1st Oct 2023 @ 5:00 am

This easy walk allows you to discover some of the hidden treasures of Lanzarote’s capital.

Parking in Arrecife is limited, so we’d suggest you use the carpark at the Lanzarote Marina, which is worth a look around itself. If you’re coming by bus, head for the interchange at Playa Reducto and pick up the circular walk half-way through.

Head out of the marina, turn left and cross over to the Charco – the beautiful lagoon that is Lanzarote’s most lively social area. To your right you’ll pass the Charco Vivo restaurant, based in the building where César Manrique was born and famous for its fried fish bocadillos and matrimonio of fish and squid.

That’s just one of several excellent eateries surrounding the Charco, but for the moment we’re here to walk, not eat. Take your time wandering around the lagoon, admire the whale skeleton at the far end and see if old Toño is selling his colourful tin jolateros (little boats) just in front of the elegant Atlantida cinema building.

Carrying on, look for a little street (Calle Guatifay) just before you reach the Lemon Bar. There’s a narrow little alley called the Callejón “El Aguerasio” on the left, which takes you to one of the most beautiful hidden places in the capital, a beautifully kept old courtyard with lovely trees and plants.

Take a few photos, turn right at the end, and walk up a cobbled street to the Plaza de las Palmas, where the Saturday market takes place. There’s usually a bit of a buzz here, and you may end up with some delicious fresh fruit, veg, cheese or baked goods, and second-hand fans might want to have a look in the Caritas charity shop, too.

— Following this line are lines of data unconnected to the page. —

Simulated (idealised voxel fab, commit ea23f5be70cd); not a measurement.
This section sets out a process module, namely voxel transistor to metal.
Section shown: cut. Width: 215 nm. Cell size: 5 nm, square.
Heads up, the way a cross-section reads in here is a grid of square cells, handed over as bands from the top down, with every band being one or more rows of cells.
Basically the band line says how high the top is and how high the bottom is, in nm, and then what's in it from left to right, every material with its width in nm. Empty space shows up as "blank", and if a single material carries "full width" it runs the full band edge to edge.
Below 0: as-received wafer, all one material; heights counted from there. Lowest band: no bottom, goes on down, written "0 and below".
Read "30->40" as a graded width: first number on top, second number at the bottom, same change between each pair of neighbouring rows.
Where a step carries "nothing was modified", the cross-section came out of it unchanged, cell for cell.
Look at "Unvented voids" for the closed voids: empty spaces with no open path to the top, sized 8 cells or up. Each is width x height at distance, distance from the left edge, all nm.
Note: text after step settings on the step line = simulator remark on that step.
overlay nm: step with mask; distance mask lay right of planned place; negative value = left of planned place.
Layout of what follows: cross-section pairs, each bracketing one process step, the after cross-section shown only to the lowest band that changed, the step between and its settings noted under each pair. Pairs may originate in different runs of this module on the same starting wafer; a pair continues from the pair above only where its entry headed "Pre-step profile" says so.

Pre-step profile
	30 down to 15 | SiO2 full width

Once you’ve done the market, take any of the three streets opposite the church and head down to Calle Real. This is Arrecife’s main shopping street and is officially named C/ León y Castillo. It’s always busy on a Saturday morning, with souvenir stalls and maybe some live music.

At the bottom of Calle Real is a bronze statue of a policeman. This is Heraclio Niz – a famous Canarian wrestler and local policeman who was a well-loved local figure in the 60s and 70s. Looking up Calle Real, you can head down almost any of the streets on the left and find several little shops, more bars and restaurants and hidden corners.

Calle Manolo Millares and Calle Fajardo are particularly worth exploring, but we’d recommend turning first left into the Plazuela, a small square surrounded by cafes, then heading along on the right-hand road, Calle Canalejas. You’ll soon come to a square on your right, and on the other side you’ll find El Almacén, the arts centre César Manrique opened in 1970. It’s well worth a visit.

From El Almacén continue up to Calle Manolo Millares, turn left and carry on until you see the Buganvillas Centre on the right. It’s a little dilapidated these days, but the pretty Parque Simón Bolivar behind is worth a look.

Now it’s time to head to the sea. You’ll soon find yourself at Playa Reducto, Arrecife’s glorious town beach. To the left is the Gran Hotel and behind it is the recently renovated Islote de Fermina, a stunning César Manrique creation that’s free to enter and lies just across a wooden footbridge.

Now you can carry on along the seafront, through two Manrique-designed parks, past the UNED building, which was once a hotel where Raquel Welch stayed, and past the emblematic Puente de las Bolas (Bridge of the Balls), which leads to the Castillo de San Gabriel.


This is a circular 5km walk which should take you 2-3 hours to complete (longer if you stop for shopping or a coffee along the way.) The terrain is easy, level streets.

If you’re coming by bus, head for the intercambiador at Playa Reducto and pick up the circular walk half-way through.

Bring a bag for shopping. Sun protection is advisable between 11am and 4pm.

For disabled accessibility larger streets are usually fine, but smaller streets may have high kerbs and narrow pavements. Playa Reducto offers disabled access, but the bridge to the Castillo de San Gabriel is very rough cobbles.